Can anything positive come out of Cleveland’s house of horrors?
Even though many perplexinG questions remain unanswered, some horrific details emerging from the decade-long kidnapping and abuse of three Cleveland women reinforce common-sense but valuable lessons for families, neighborhoods and the criminal justice system.
The lessons cry out for serious attention if any shred of long-term good is to result from such a prolonged and painful tragedy.
Ariel Castro, 52, has been charged with multiple counts of kidnapping and rape, but prosecutors expect to file more charges against him in the savagery that has left the state, the country and the world aghast. Three young West Side Cleveland women – Amanda Berry, Gina DeJesus and Michelle Knight – were held captive since they disappeared between August 2002 and April 2004.
During that time, officials allege Castro chained them, isolated them, beat them, starved them, raped them, and inflicted violent miscarriages on them. The torture inside this aptly named “house of horrors” came to an abrupt end last week when Berry escaped and notified authorities.
Police say this unbelievably long and sordid saga began for all three in precisely the same fashion: Castro used trickery to lure each into his vehicle on or near Lorain Avenue, a congested and commercial major West Side thoroughfare.
A Lesson to be learned
The ease with which Castro purportedly broke down any barriers of distrust serves as a lesson to all parents and guardians of all children and teens in all neighborhoods. They must strictly reinforce public-safety Rule No. 1 : Never accept rides from strangers or even from acquaintances with whom strong and long-term bonds of trust have not been firmly established.
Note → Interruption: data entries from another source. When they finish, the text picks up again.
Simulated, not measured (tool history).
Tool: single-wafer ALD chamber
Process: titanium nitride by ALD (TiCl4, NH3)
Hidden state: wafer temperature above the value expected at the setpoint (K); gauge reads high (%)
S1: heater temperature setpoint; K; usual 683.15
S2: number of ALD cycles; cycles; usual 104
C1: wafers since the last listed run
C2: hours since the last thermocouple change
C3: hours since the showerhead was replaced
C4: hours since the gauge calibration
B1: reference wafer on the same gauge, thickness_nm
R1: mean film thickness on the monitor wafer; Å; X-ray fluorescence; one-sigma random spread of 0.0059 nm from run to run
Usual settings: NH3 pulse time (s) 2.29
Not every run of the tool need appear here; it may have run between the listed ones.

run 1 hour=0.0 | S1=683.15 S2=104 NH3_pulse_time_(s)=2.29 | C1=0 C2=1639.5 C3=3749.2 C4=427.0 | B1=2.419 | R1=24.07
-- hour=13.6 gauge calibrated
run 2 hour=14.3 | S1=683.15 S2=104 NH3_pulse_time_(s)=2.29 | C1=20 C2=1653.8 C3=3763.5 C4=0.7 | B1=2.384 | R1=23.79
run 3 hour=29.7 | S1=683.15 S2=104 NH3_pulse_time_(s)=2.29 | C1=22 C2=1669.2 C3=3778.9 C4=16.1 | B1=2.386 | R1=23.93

The Cleveland tragedy also should be instructive to our extended families – those individuals with whom we should share a close common bond by virtue of our common geography. Through a combination of apathy, fear and today’s fast-paced me-centered lifestyles, the family of neighbors has become dysfunctional in many American communities — from urban ghettos to pristine suburbs. Gone for many are the days when neighbors had the backs of neighbors. That’s why formation and active participation in neighborhood watch groups provide one tangible tool for residents to act more neighborly and watchful to lessen the possibility for incidents of crime and terror to play out.
They also serve to establish a strong link with police. Some in Cleveland accuse the city police department of less than aggressive handling of the case over the years, and some go as far to charge that calls of suspicious activity went virtually ignored. But no credible evidence to date suggests any such nefarious and negligent behavior by the men and women in blue in Cleveland.
Stronger bonds needed
Yet therein lies another lesson of this tragedy — the need to strengthen bonds between police and communities. The internal affairs division of the police department should spare no energy in investigating claims of discriminatory service. In addition, police and court officials must respond to a growing chorus of criticism over the slap-on-the-wrist leniency given Castro in light of credible and repeated reports of his role in domestic violence, assaults, violence inside school buses that he drove and other antisocial and criminal behavior before and after the abductions took place.
To begin the healing, Cleveland police have organized community meetings of the Lorain Avenue neighborhood to air out concerns and to build stronger chains of communication between residents and their watchdogs. Because of the historic distrust between residents of poor urban neighborhoods and local police, such efforts must be strengthened in Cleveland and in communities large and small across the U.S.
To be sure, these lessons of the Cleveland tragedy – stronger family bonds, revitalized neighborhood ties and enhanced community-cop relations – may not have prevented the 12 years of sordid and shameless criminal conduct inside the now infamous house of horrors. But such lessons, if applied steadfastly and forcefully, could at least work to give safety and security a fighting chance to win over evil and depravity.